The case is US v. Chester, No. 09-4084 (4th Cir. Feb. 23, 2010). Here is part of it.
“A grand jury sitting in the Southern District of West Virginia indicted William Samuel Chester, Jr., for possession of a firearm after having been convicted of a misdemeanor crime of domestic violence, in violation of 18 U.S.C. § 922(g)(9). Chester moved to dismiss the indictment, arguing that application of the federal statute to him violated his Second Amendment right to keep and bear arms as explained in District of Columbia v. Heller, 128 S. Ct. 2783 (2008). The district court denied the motion. Thereafter, Chester pled guilty but reserved his right to appeal the district court’s denial of his motion to dismiss the indictment. He now reiterates his Second Amendment challenge to § 922(g)(9).
In the proceedings below, the district court did not address whether Heller required the Government to justify individual laws that restrict Second Amendment rights. Instead, it dismissed Chester's claim in reliance on Heller’s much-noted language as to “presumptively lawful” gun regulations—notably, the felon-dispossession laws. JA 60-61. Following the pattern of other lower federal courts, it drew an analogy between felons and domestic violence misdemeanants, concluding that the Heller language should be read to include both because the potential violent acts of those found guilty of domestic violence is often far greater than that of those who commit non-violent felonies. JA 61.

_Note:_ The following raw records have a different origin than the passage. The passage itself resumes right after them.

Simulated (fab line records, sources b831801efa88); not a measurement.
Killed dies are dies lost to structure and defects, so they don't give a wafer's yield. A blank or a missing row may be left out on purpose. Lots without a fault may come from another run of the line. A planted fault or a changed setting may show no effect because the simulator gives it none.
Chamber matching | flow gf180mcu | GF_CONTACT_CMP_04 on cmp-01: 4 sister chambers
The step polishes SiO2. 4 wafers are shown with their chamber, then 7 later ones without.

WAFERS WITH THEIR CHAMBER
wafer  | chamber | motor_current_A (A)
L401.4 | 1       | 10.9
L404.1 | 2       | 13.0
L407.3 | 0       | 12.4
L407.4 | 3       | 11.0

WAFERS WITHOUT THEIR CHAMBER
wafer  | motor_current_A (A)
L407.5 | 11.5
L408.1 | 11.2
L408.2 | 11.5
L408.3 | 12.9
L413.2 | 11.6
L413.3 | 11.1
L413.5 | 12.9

We find that the district court erred when it failed to scrutinize § 922(g)(9) apart from the language in Heller. We agree with the Seventh Circuit decision in United States v. Skoien, 587 F.3d 803, 808 (7th Cir. 2009), insofar as it held that challenges to firearms regulations under the Second Amendment must be individually analyzed because such regulations restrict the exercise of a constitutional entitlement. In this case, the district court neither determined the most appropriate level of scrutiny of § 922(g)(9), nor did it substantively apply that level of scrutiny to an analysis of § 922(g)(9), and therefore, we vacate and remand this case for further proceedings.”